Red Bridge

Red Bridge is expected to reopen by late summer.  The little one-lane bridge on Salmon Creek Road in Ludlowville has been closed for more than a year, with construction activity paused because funding had to be spread over two budget years.  Last December Tompkins County authorized a bid for painting the 97 year old bridge, and the work is expected to begin next month.  Tompkins County Legislator (Lansing) Mike Sigler reports it should be open by the end of summer.

"The county heard from the bridge painting contractor and he is planning on starting Salmon Creek Bridge painting by July 10th, 2017," Sigler said.  "If that’s the case, they should be complete by the end of the month allowing us to add the deck and new railing; having the Bridge back open by the end of August."

The single-lane metal Baltimore through-truss bridge was built in 1920, is one of a number of bridges that spans Salmon Creek, including the 87 year old bridge on Ridge Road west of Lansing Middle School that is scheduled to be repaired by the state Department Of Transportation in 2018.  The much smaller Red Bridge underwent a major renovation project in 1962, the only one until now, and was repainted in 1996.  The 103 foot long x 18 foot wide steel truss bridge is located on Salmon Creek Road, just north of the Lansing Rod & Gun Club.  Tompkins County Assistant Highway Director Carl Martel reports the bridge got its name becausenit was painted red prior to 1962.  Afterward it was repainted green, but the name stuck.

"This historic fact was just recently discovered during the reconstruction efforts and conversations our bridge crew had with interested pedestrians," says Martel. "It was this fact that inspired this office to repaint the bridge back to its original color red attempting to capture this nearly lost historic alias."
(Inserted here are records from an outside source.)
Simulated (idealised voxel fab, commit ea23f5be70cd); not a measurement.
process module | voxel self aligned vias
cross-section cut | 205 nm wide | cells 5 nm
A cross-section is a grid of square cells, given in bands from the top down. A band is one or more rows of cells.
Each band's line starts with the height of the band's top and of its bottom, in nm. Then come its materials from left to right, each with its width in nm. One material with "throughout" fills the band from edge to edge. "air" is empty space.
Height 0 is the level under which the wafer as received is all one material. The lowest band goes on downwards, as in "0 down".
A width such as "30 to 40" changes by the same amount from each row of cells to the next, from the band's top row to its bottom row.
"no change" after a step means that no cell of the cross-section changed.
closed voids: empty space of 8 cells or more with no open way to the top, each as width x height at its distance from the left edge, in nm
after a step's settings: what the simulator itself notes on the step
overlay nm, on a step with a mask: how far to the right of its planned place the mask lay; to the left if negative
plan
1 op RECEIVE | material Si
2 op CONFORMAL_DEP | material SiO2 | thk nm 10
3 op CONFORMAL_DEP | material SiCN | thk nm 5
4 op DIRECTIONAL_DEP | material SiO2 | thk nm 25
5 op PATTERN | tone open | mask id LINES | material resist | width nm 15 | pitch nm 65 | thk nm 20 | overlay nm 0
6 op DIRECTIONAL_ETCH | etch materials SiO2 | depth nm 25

By< 2011 County highway Department officials became more concerned as the deterioration appeared to have progressed to the point where major structural elements were compromised.

"We knew its days would be numbered if a major rehabilitation was not soon planned," Martel says. "Finally in 2014, a routine state inspection discovered significant section loss to those critical load bearing members resulting in the bridge capacity being lowered and posted at 18 Tons. However, it was continued lack of funding that plagued the project from ever coming to fruition."

The deterioration was so severe that county officials decided to use multi-year capital funds that are earmarked for projects like this one.  But funding the $350,000 bridge project this way meant spreading the work over two years.  That work was extensive: the entire north concrete abutment and 75% of the south abutment had to be replaced, because of cracking, broken concrete and deterioration.  All four steel bridge bearings had corroded beyond repair, there was significant deterioration in 75% of the structural framing members, and the structural members of the trusses needed to be repaired or replaced.  On top of that, the water resistant membrane below the asphalt was beyond its useful life, and corrosion protection needed to be improved.  The bridge rail had also deteriorated and no longer met current standards.

The County reports that the road carries 340 vehicles per day.  During the construction a modular Bailey bridge, a portable truss bridge owned by the County Highway Department, was installed to the east of Red Bridge to maintain traffic.  The temporary bridge was last used during construction in Groton.

The structural work was completed last year, and it appeared construction had halted.  But with the painting bid authorized for this year's budget, the work was scheduled to resume.

"Painting will extend the life of these repairs and will include removal of all old coatings within an environmentally compliant enclosure," Martel says. "Paint removal waste will be handled and disposed of as regulated waste. Following painting, the bridge crew will re-set timber deck panels and pave the bridge’s driving surface."

Red BridgeThe current Red Bridge replaced this one, which was destroyed in a flood almost a century ago. Photo from 'Remember When - Ludlowville', compiled by Jeanne Nobles Bishop in 1997 for the Lansing Historicat Association.

Town of Lansing Historian Louise Bement says that Red Bridge replaced earlier bridges at the curve in Salmon Creek where there used to be a sulfur spring.  The Lansing Historical Association's 1997 book, 'Remeber When - Ludlowville', says "Red Bridge by Sulphur Spring in Ludlowville, went out in the August 1922 flood."  Alice Bristol, who lived in the late 19th and early 20th centuries, also wrote about the bridge.

"Another pleasant walk much frequented by both old and young was the one to Sulphur Springs," writes Bristol.  "After supper on long summer evenings was the time youth took for romantic perambulations. Their elders chose Sunday afternoons for their cup of sulphur water. What Ludlowvillian does not know the place well - 'up the Creek Road' to the bridge and through the bars on Amasa Wood's place to the beginning of the woodland road which ends at the old Murphy log cabin?"

Martel says there is more to do after the bridge is painted.

"The bridge crew will re-set timber deck panels and pave the bridge’s driving surface," he says. "Once complete, an Engineering Consultant will perform a load rating calculation to determine if the current 18-ton weight limit can be lifted. The County’s Bailey bridge will be removed once the work is completed."

If the weather cooperates and all goes well, Red bridge will be reopened in August.  And Red Bridge will be red again.